March 7, 2001 – (The Hamilton Spectator Opinion Piece) For centuries, rape during wartime has inspired little more than shrugs. But that is now changing. In a milestone ruling for women last month, a UN war-crimes tribunal convicted three Bosnian Serbs of raping Muslim women and girls during the Bosnian conflict. Two were found guilty of sexual slavery. The men received jail terms ranging from 28 to 12 years.

The International Criminal Tribunal for the former Yugoslavia, a three-judge panel sitting in The Hague, said that in 1992-93, the defendants had used rape as an instrument of terror. It further ruled that mass rape is a crime against humanity. In international law, only genocide ranks as a more serious offense.

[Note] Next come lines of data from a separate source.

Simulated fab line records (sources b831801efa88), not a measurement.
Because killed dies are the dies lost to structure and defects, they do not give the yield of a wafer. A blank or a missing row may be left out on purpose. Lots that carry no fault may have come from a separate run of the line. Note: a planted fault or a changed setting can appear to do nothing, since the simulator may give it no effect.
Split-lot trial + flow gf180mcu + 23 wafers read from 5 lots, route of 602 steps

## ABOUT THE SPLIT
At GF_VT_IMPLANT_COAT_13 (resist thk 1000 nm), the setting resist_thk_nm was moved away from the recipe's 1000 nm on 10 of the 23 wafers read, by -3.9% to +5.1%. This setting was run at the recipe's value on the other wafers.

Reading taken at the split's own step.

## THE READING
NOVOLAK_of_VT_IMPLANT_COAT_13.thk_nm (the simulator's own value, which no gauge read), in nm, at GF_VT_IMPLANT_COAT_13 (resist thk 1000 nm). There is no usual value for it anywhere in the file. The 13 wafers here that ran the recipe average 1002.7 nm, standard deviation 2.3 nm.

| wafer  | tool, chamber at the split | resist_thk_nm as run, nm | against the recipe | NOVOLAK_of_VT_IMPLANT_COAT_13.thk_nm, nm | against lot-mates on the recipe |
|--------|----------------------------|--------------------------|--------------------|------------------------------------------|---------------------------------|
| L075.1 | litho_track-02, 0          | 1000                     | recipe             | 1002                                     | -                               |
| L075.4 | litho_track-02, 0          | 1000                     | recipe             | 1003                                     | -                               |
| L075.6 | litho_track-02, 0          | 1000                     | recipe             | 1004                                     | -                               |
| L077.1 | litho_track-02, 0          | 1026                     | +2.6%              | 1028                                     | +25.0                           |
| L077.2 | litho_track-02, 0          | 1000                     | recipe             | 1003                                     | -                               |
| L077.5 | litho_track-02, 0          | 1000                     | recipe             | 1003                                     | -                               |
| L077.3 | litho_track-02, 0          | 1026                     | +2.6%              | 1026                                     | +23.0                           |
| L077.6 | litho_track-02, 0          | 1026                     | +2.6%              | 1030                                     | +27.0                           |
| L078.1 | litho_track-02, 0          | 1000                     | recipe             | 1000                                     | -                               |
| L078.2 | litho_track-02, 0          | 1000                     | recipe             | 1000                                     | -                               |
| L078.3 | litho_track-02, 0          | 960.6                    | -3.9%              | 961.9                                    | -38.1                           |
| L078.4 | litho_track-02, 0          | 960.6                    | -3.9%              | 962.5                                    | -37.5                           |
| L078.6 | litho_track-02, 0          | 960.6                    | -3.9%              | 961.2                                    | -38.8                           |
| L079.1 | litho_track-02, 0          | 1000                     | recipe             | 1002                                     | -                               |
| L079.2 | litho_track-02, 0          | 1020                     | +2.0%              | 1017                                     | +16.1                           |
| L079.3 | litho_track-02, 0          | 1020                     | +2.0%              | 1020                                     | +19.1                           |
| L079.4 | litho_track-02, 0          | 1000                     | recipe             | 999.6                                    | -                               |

The decision marked the first time that an international body had prosecuted anyone for war crimes on the sole basis of sexual assault. It was also the first time that sexual slavery was recognized as a war crime.

This elevation of the gravity of rape will almost certainly affect courts around the world. And it could have profound ramifications for regional and civil conflicts beyond Bosnia's. In East Timor, for example, investigators have evidence suggesting that hundreds of women were raped by political foes following that nation's 1999 bid for independence. Because of The Hague ruling, Indonesian soldiers and militia members involved in the abuse may find it harder to evade justice.

The catalogue of what an estimated 20,000 Muslim women and girls suffered during the Bosnian conflict is almost mind-numbing in its grimness. Of the three men convicted last month, Zoran Vukovic was considered the least culpable. He had repeatedly raped and tortured only one victim. She was 15.

It was largely thanks to women's groups that the extent of these crimes was exposed, and that they were pushed onto The Hague tribunal's docket at all. Had such organizations not been active, rape as an aspect of war might have stood just where it was: as a violation of the Geneva Conventions, and of the UN's Universal Declaration of Human Rights, but for all that, still tolerated.

The tribunal's landmark ruling must certainly be one to rejoice over, especially in this month honouring women's history.

But many will grieve for how long such a decision was in coming.